RESALE RESTRICTION AGREEMENT
March 22, 2001
xxxxxxxx.xxx, inc., inc.
00 Xxxxxxxx Xxxx
Xxxxxx, Xxxxxxxxxxxxx 00000
Attention: Xxxxxx X. Xxxxxxx, Ph.D.
Ladies and Gentlemen:
Pursuant to the terms of an Investment Agreement dated as of March 22,
2001 (the "Agreement") among xxxxxxxx.xxx, inc., a Nevada corporation (the
"Company") and Cornell Capital Partners, L.P., a New York limited partnership,
the undersigned will receive 250,000 shares of Common Stock, $.00042 par value
per share, of the Company (the "Shares").

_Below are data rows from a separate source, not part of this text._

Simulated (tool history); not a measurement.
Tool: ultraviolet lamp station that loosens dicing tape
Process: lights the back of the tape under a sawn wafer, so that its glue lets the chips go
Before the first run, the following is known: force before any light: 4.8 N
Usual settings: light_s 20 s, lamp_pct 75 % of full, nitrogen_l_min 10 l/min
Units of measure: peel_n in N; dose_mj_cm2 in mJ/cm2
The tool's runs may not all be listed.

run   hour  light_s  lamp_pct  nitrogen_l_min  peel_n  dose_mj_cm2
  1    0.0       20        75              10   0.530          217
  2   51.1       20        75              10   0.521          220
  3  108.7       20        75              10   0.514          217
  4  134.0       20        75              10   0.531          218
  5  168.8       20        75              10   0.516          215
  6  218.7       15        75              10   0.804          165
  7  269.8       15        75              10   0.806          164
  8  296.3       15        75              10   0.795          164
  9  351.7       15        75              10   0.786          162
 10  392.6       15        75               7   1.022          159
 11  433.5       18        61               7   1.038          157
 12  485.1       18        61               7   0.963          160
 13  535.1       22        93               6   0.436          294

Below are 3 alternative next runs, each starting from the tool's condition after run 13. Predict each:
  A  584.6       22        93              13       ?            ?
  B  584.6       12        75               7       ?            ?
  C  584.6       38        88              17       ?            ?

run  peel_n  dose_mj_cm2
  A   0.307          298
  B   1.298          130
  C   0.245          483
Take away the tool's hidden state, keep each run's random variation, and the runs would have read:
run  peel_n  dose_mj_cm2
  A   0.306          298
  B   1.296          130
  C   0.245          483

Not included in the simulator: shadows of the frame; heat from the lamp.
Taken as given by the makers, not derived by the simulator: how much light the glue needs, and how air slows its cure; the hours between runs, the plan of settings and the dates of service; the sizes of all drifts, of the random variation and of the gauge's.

In order to induce the Company to enter into the Agreement, the
undersigned hereby agrees as follows:
1. Except as expressly set forth in this paragraph 1 and in paragraph 2
below, each Share may not be sold, transferred, hypothecated, pledged, be the
subject of an equity swap, option or warrant, put, put equivalent position or
similar agreement or otherwise be transferred or disposed of (collectively, a
"Disposition") without the prior written consent of the Company, prior to the
six-month anniversary of the Effective Date (as defined in the Agreement) (the
"Restricted Period"). The foregoing restriction is expressly agreed to preclude
the undersigned from engaging in any hedging or other transaction which is
designed or reasonably expected to lead to or result in a Disposition of the
Shares, even if such Shares would be disposed of by someone other than the
undersigned. Such prohibited hedging or other transactions would include,
without limitation, any short sale or any purchase, sale or grant of any right
(including, without limitation, any put or call option) with respect to any
security that includes, relates to or derives any significant part of its value
from such Shares. Notwithstanding the foregoing, the undersigned is allowed to
cause a Disposition in a public sale of up to 10,000 Shares each week during the
Restricted Period.
2. Notwithstanding anything to the contrary contained herein, the
undersigned may cause a Disposition of any number of the Shares in one or more
private transactions; provided however, that in the event that the undersigned
desires to effect such a private transaction (or transactions), (i) the
undersigned shall provide at least three (3) days prior written notice to the
Company, (ii) the transferee of the undersigned shall be required to become
bound by the terms of this Resale Restriction Agreement through the remainder of
the Restricted Period by executing a copy of this Resale Restriction Agreement
contemporaneously with such private transaction and (iii) the undersigned and
all of its transferees who obtain Shares in such private transactions (and any
of their subsequent transferees who acquire any Shares during the Restricted
Period
pursuant to a private transaction) shall not be permitted to effect public sales
of more than an aggregate of 10,000 Shares per week during the remainder of the
Restricted Period.
3. The undersigned acknowledges that the Company may impose stock
transfer restrictions on the Shares with the Company's stock transfer agent
and/or place stock legends on the certificates representing the Shares to
enforce the provisions of this Agreement.
Very truly yours,
Yorkeville Advisors Management, L.L.C.